No one ever expected Ozark (much like Breaking Bad, with which the Netflix show shares heavy vibes and a similar dynamic) to have a happy ending (or even close). There’s simply no way that all of the remaining characters who matter — the Byrde quartet and Ruth Langmore — would saunter off unscathed into the sunset. For one thing, Marty and Wendy sucked their kids into money-laundering hell, and there’s no way they can simply return to their unassuming suburban-Chicago existence after dancing with a drug lord; and the show didn’t shy away from starting the already released first half of the season with a rollover vehicle crash for the fam without telling us what happened. For another thing, the amount of loss that Ruth’s suffered means that she’ll probably never not be miserable and haunted, no matter if she lives or dies.
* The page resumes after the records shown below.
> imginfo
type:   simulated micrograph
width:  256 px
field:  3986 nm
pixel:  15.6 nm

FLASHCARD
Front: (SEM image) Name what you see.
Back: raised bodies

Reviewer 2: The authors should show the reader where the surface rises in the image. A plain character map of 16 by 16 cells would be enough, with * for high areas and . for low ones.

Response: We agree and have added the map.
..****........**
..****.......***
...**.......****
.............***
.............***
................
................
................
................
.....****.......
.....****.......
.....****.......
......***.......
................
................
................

With that out of the way, whew, this is a difficult review to roll around in my head. That’s the case not only because there are so many spoilerific developments but also because the newest trailer was somewhat misleading. I’m being very vague, but let’s just say that this final batch of episodes will be controversial. People will unload their opinions and arguments and takes. I’m both looking forward to and dreading how everyone reacts. The ending is intense. It’s savage and shattering. I’m not thrilled with the full outcome, and I’m still working through the process of why certain decisions were made.
The key to balancing such a final season is to make sure that the fates of these characters (some of whom are beloved, even begrudgingly so at times) are at least handled in a believable and justifiable way. Does Ozark do so? Well, I’ve watched the remaining episodes and obviously cannot and will not spoil what happens to them. We can talk that out after Season 4, Part II releases, but what I can say is this: get ready because you aren’t prepared for what goes down.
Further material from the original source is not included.